Wednesday, December 19, 2012

The Glory of Suicidal Mass Killings

Adam Lankford's op-ed article in The New York Times seems to me to be one of the best explanations for suicidal mass killers like Adam Lanza.  What most appeals to me in Lankford's explanation is his assumption that the aberrant and even monstrous behavior of such people can be explained as exaggerated or distorted expressions of the natural desires that we all share.

Lankford's main idea is that suicidal terrorists and rampage killers have a lot in common.  Specifically, Lankford sees them as sharing three factors.  First, they generally are suffering from mental disorders or acute mental stress that make then suicidal.  Second, they believe that their suffering has been unfairly inflicted on them by others, and they want to take vengeance through murdering them.  These two factors explain the murder-suicides that are more common than suicidal mass killings.  The third factor that is distinctive to these killings is the desire for fame and glory.

I would explain these three motivational factors as linked to my list of 20 natural desires.  First, the natural desire for a complete life is expressed as a desire for self-preservation.  But we are also willing to risk our lives for a good cause, like the Sandy Hook teachers who gave their lives in defense of their students.  In protecting young children, they were expressing a natural parental desire.  And a very few of us can find our lives to be so painful that we might seek suicide as an escape from our suffering.

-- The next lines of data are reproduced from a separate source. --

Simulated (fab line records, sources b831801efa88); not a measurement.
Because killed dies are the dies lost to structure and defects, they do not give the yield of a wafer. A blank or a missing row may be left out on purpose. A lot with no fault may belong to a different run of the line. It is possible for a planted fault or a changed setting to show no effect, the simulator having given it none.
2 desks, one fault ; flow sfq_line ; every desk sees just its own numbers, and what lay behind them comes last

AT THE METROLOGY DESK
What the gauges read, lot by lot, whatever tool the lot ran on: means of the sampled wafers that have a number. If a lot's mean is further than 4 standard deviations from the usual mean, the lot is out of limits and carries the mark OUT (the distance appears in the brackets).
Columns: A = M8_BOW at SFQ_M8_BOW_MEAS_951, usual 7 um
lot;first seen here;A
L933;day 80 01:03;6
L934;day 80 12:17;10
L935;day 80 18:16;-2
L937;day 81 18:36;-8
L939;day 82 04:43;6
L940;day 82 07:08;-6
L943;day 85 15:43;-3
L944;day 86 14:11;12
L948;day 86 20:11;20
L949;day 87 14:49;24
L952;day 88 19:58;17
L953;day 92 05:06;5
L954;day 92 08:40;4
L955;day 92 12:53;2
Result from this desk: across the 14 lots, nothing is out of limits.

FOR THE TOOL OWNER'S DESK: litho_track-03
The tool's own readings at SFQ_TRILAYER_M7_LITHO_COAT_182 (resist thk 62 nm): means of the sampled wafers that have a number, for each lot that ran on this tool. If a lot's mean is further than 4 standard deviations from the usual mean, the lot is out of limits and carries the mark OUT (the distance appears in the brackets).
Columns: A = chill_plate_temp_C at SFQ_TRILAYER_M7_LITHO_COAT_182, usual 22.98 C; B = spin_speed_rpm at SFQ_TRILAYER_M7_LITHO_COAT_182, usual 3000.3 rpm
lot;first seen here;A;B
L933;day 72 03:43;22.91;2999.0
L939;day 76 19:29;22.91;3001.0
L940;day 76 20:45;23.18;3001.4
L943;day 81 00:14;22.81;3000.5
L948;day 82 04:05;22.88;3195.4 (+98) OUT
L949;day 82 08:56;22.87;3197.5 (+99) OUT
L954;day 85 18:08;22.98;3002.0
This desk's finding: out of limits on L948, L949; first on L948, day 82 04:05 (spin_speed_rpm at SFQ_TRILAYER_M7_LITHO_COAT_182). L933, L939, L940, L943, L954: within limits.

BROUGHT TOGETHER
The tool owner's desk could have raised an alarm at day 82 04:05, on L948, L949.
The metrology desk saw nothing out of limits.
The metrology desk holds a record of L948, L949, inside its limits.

Second, our natural desire for justice as reciprocity moves us to want vengeance against those who have victimized us.  Apparently, Adam Lanza expressed this as a murderous rage against his mother.

The third natural desire manifest here is the desire for social status--for social recognition or honor within the groups to which we belong.  Adam Lanza was so socially awkward and socially detached that he became almost invisible, hidden away in his mother's house.  We can speculate, as Lankford does, that Lanza could imagine that killing lots of elementary school children could make him world famous after his death.  There is a twisted truth to this in that he could enjoy the prospect of gaining social recognition from a monstrous crime that would be known to the whole world.

I am reminded of the killer at my university--Northern Illinois--who killed five students in a crowed lecture hall and then killed himself.  It was reported that in his last days he was reading Friedrich Nietzsche, and thus he perhaps imagined that he would become an ubermensch by committing a crime that would show him to be "beyond good and evil."

There is another factor here that is easily overlooked because it is so obvious:  these suicidal mass killers are almost always young men.  Such behavior is an extreme manifestation of destructive propensities in the minds of young men longing for fame and glory.

Some of my previous posts on the shootings at Virginia Tech and NIU can be found here, here, here, here, here, here, and here.

1 comment:

Anonymous said...

RE: "Destructive propensities of young men"

It does appear to be a problem of males from predominance of ADD/ADHD to autism to various behavioral disorders including the extremes of sociopathy. I am interested what your thoughts are of positions like "The War on Males" from Sommers. Are we failing in our efforts to raise boys to men? Is this a new problem? What of fathering and the father-son relationship and its effect on self-preservation, justice as reciprocity, and desire for social status?